Court documents indicate Jeremy Monk received $10,000 from prison inmates to smuggle nine ounces of marijuana into the Metropolitan Detention Center.
NY Supreme Court, Brooklyn
New York Supreme Court, Brooklyn. Photo: Nigel Roberts for BK Reader.

An ex-federal correction officer is facing up to 15 years in prison after pleading guilty to taking bribes in exchange for smuggling contraband into the Metropolitan Detention Center in Brooklyn.

“The defendant has admitted to violating his duty as a federal correction officer by taking bribes in exchange for smuggling contraband into the MDC, a serious betrayal of his fellow correction officers and staff, incarcerated individuals, and the trust placed in him by the government,” said Breon Peace, U.S. attorney for the eastern district of New York. 

Jeremy Monk, 35, of Brooklyn appeared before magistrate judge James Cho on Monday, March 20.

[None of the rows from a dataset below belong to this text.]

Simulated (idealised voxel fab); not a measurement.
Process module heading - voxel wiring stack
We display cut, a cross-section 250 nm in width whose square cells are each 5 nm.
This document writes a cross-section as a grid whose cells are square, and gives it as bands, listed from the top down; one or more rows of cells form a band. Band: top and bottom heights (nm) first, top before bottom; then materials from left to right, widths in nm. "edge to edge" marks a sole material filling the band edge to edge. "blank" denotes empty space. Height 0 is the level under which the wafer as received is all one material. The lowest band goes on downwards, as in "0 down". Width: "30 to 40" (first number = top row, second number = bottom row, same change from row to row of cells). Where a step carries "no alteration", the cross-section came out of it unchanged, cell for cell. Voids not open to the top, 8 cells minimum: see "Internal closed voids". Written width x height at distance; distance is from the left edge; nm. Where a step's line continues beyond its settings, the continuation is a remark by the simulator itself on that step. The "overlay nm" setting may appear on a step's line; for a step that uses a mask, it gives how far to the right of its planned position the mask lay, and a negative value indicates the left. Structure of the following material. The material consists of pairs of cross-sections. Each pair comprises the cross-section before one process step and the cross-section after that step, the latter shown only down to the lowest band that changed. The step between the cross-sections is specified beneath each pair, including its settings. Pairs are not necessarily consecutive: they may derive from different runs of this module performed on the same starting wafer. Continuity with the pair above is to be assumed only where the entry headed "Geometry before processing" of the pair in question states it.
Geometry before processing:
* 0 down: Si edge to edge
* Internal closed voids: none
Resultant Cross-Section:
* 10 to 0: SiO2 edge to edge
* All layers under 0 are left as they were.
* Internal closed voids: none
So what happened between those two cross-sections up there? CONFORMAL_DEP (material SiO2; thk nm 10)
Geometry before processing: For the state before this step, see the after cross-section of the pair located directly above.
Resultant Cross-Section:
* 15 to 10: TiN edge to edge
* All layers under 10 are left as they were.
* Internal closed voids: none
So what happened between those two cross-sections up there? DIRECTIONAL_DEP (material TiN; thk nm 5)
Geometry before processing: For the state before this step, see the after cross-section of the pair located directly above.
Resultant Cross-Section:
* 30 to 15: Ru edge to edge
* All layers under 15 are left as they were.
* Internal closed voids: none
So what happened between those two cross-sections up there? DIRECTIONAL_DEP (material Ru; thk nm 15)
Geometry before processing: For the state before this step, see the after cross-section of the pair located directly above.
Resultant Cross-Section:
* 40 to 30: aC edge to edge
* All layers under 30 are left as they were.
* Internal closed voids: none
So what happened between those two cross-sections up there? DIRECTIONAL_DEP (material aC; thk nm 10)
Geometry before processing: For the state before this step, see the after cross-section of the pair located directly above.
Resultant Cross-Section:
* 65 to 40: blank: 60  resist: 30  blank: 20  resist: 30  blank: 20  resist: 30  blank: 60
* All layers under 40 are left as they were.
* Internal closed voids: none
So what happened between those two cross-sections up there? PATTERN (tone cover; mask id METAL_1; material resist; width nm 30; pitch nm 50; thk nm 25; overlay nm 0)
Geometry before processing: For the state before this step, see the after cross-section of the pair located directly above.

He pleaded guilty to receiving bribes in exchange for providing contraband to prison inmates detained at the MDC in Brooklyn. 

According to court documents, Monk worked as a correction officer at the MDC from May 2020 until he voluntarily resigned on April 18, 2022. 

The documents identify several occasions where Monk smuggled contraband into the MDC in exchange for bribes. 

For instance, on April 15, 2022, three days before Monk resigned, MDC staff learned that Monk had agreed to accept $10,000 from inmates to smuggle contraband into the MDC and leave it in a staff restroom. 

That afternoon, Monk was observed entering the staff restroom consistent with the information MDC staff received. 

After Monk left the restroom, MDC staff found more than nine ounces of marijuana hidden on a shelf under floor buffing pads.

The defendant faces a maximum sentence of 15 years’ imprisonment. 

“This office is focused on rooting out corruption that threatens the safety and security of our federal and local jails,” added Peace. 

The government’s case is being handled by the office’s Public Integrity Section. Assistant U.S. attorney Philip Pilmar is in charge of the prosecution.